"We don't need any Baptists here," Najiba Mamedova, the notary of Azerbaijan's north-western Zakatala [Zaqatala] region shouted at Forum 18 News Service, asked why she has for more than a year refused to notarise the signatures on the registration application of a local Baptist congregation. "We don't want a second Karabakh," Najiba Mamedova screamed, adding "Who financed you? Go to them," before throwing Forum 18 out of her office and threatening to call the police. The church's pastor, Hamid Shabanov, told Forum 18 that "She always spoke to us like that." The church began applying for registration in 1994, making it the religious community which has been denied registration in Azerbaijan for the longest period. The head of the Aliabad administration, Gasim Orujov, has refused to allow the Baptists to build a church in the village. "There is Islam here and we have our mosque," he told Forum 18.
"We don't need any Baptists here," the notary of Azerbaijan's north-western Zakatala [Zaqatala] region shouted at Forum 18 News Service on 27 November when it tried to find out why for more than a year she had refused to notarise the signatures on the registration application by a local Baptist congregation. "We don't want a second Karabakh," Najiba Mamedova screamed, referring to the Armenian-populated region that broke away from Azerbaijani control more than a decade ago in a brutal war. "Who financed you? Go to them," she added before throwing Forum 18 out of her office in Zakatala's court building and threatening to call the police. "She always spoke to us like that," the church's pastor, Hamid Shabanov, who had witnessed Mamedova's response, told Forum 18 sadly.

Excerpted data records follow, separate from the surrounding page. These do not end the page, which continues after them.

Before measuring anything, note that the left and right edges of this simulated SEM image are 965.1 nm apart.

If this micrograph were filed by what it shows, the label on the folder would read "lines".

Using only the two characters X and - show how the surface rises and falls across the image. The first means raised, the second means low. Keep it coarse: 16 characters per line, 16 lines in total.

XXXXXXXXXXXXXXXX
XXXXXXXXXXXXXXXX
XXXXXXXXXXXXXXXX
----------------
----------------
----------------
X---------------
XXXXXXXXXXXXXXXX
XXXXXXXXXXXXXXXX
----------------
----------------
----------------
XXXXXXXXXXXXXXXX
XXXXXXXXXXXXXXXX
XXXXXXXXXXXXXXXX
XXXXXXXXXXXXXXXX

Shabanov's church – one of three Baptist congregations in the village of Aliabad, two of which are members of the Azerbaijani Baptist Union – lodged its latest registration application for notarisation with Mamedova some fourteen months ago, but she has consistently refused to process it, church members complain. Without the notarised signatures of the church's founding members the application cannot be processed and the congregation cannot get legal status.
The church began applying for registration in 1994, making it the religious community which has been denied registration in Azerbaijan for the longest period.
Ali Abasov, a professor at the National Academy of Sciences and president of the Azerbaijani branch of the International Religious Liberty Association, said he could well understand how the authorities in a place like Aliabad could "illegally obstruct" the registration of a minority religious community. "It is a question of ten minutes at the notary's office," he told Forum 18 in the capital Baku on 29 November. "Officials should do their job in accordance with the law."
"It is wrong for the notary to refuse to notarise the documents," Azer Sharafli, head of the general department of the State Committee for Work with Religious Organisations, told Forum 18 in his office in Baku on 24 November. "It's their job to do so." He said although his committee is in charge of the registration of religious organisations, it is not its responsibility if other officials refuse to do their job. "No-one appealed to us," he claimed. He said if the Baptists have any complaint they should take their case to court.
"If all the paperwork is in order, notarisation is a question of no more than 30 minutes maximum, that's my view," the head of the Aliabad administration, Gasim Orujov, told Forum 18 under outsized portraits of President Ilham Aliev and his late father Heidar Aliev in his office in the village on 27 November. Although no fan of the Baptists, he said he was unable to tell if the authorities want to register the Baptists or not. "It's not my responsibility. I won't interfere."
Orujov readily admitted that the Baptists – like believers of any other faith – have the full right to practise their religion. "There's democracy here." He claimed to be ready to give the Baptists any documents they require to complete the registration process. However, he resolutely refused to allow them to build a church in the village. "There is Islam here and we have our mosque," he told Forum 18, gesturing to the nearby minaret. "People wouldn't allow a church nearby. There would be conflict." (He did not mention that Aliabad used to have a Georgian Orthodox church, which was closed during the Soviet period.)
Orujov brushed aside suggestions that one group of citizens cannot prevent another group of citizens exercising their rights. "Can we allow a church to be built after they have been here for only ten years?" he asked. "Let them pray at home." Told that registered places of worship of a wide variety of faiths exist in Baku he responded: "Baku has people of many faiths and different backgrounds – it's OK for churches to exist there."